On Thu, May 15, 2008 at 05:35:04PM -0700, Paul B. Henson wrote:
> It told me the "entire" package had an update (BTW, I don't see the "UFIX"
> header documented in the man page, unless I missed it):
It's not. It stands for Upgradable, Frozen, Incorporated, and eXcluded.
Only the first is used so far.
> # pkg list -u
> NAME (AUTHORITY) VERSION STATE UFIX
> entire 0.5.11-0.86 installed u---
>
> However, after installing the update, nothing seemed to have changed.
Does it still consider itself upgradable?
> The package doesn't appear to have any contents:
>
> # pkg contents entire
> PATH
"pkg contents" by default only lists actions that have path attributes --
it's useful really only for packages that deliver files, which "entire"
doesn't -- it delivers only dependencies. "pkg contents -m" gives you the
raw view of the entire package, but you might prefer
pkg contents -o action.name,action.key entire
which will show a bunch of depend actions and the FMRIs
> And it seems to be some type of meta-package or cluster?

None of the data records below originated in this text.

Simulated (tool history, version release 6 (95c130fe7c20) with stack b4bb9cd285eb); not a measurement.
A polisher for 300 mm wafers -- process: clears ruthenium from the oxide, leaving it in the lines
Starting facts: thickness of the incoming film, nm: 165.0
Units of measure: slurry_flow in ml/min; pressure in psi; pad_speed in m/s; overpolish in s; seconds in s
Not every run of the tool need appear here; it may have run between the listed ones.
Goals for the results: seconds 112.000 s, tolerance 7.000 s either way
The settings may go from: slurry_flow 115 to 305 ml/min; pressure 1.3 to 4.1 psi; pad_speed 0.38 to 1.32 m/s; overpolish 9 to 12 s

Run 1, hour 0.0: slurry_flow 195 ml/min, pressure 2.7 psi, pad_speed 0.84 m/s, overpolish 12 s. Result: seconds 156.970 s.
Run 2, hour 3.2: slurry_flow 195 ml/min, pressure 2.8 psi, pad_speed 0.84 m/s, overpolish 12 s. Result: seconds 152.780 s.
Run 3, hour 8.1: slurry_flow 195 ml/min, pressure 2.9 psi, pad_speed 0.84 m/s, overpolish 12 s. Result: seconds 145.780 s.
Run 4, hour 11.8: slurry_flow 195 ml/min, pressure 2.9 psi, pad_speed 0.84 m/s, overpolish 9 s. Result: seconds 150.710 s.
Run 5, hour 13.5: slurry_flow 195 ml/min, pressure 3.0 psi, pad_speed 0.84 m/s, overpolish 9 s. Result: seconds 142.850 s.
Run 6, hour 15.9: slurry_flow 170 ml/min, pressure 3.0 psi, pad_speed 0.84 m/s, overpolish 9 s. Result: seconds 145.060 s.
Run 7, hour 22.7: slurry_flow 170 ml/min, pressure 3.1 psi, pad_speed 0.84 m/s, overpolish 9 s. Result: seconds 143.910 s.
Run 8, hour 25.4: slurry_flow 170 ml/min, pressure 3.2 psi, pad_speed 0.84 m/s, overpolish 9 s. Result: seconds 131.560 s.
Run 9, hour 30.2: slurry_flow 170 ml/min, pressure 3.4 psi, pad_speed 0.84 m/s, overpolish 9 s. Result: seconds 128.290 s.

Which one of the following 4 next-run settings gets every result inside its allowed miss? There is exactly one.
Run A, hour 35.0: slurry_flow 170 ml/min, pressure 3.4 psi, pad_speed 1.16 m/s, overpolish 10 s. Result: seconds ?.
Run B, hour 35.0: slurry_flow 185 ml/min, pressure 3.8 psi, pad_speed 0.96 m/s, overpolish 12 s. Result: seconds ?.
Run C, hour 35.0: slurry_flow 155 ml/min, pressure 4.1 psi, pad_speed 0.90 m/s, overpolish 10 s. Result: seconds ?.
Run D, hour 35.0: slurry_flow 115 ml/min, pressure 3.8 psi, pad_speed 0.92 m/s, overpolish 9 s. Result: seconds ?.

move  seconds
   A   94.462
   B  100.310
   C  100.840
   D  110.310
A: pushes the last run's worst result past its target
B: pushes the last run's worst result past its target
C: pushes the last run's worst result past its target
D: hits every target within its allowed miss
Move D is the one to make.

Yes. It's what we call an incorporation (or, at least, it's a rudimentary
version of the same). An incorporation is a package that contains
dependencies which constrain the forward (upgrade) movement of other
packages through their version space. For instance, an incorporation could
have a dependency on the build 86 versions of all packages (or at least all
those which could be associated with a "build 86"), and any attempt to
upgrade any of the packages mentioned in that incorporation would prevent
them from being upgraded to the build 87 versions.
The dependencies are optional -- that is, installing the incorporation
doesn't install the packages mentioned in the dependencies.
That's the idea, at any rate. They don't work fully yet, but the entire
incorporation does help limit some of the badness we were seeing in the
space between DP1 and the first release candidates.
> The packages "slim_cd" and "slim_install" seem to be the same.
These are actually more like metaclusters -- the dependencies are not
optional, and so all the packages they reference are brought in.
> What are these packages,
pkg info (or pkg info -r, if you don't have them installed) should tell
you that. Their descriptions are lacking, sadly.
> and how do you tell what dependencies they might bring in?
Same "pkg contents" incantation as above.
> If I want to customize the set of packages installed, should I just
> remove them?
You should be able to pkg install and pkg uninstall any packages you
choose. That slim_install is installed won't actually prevent you from
uninstalling the things it depends on. That's a bug in the general sense,
but it's also a bug that slim_install isn't an incorporation.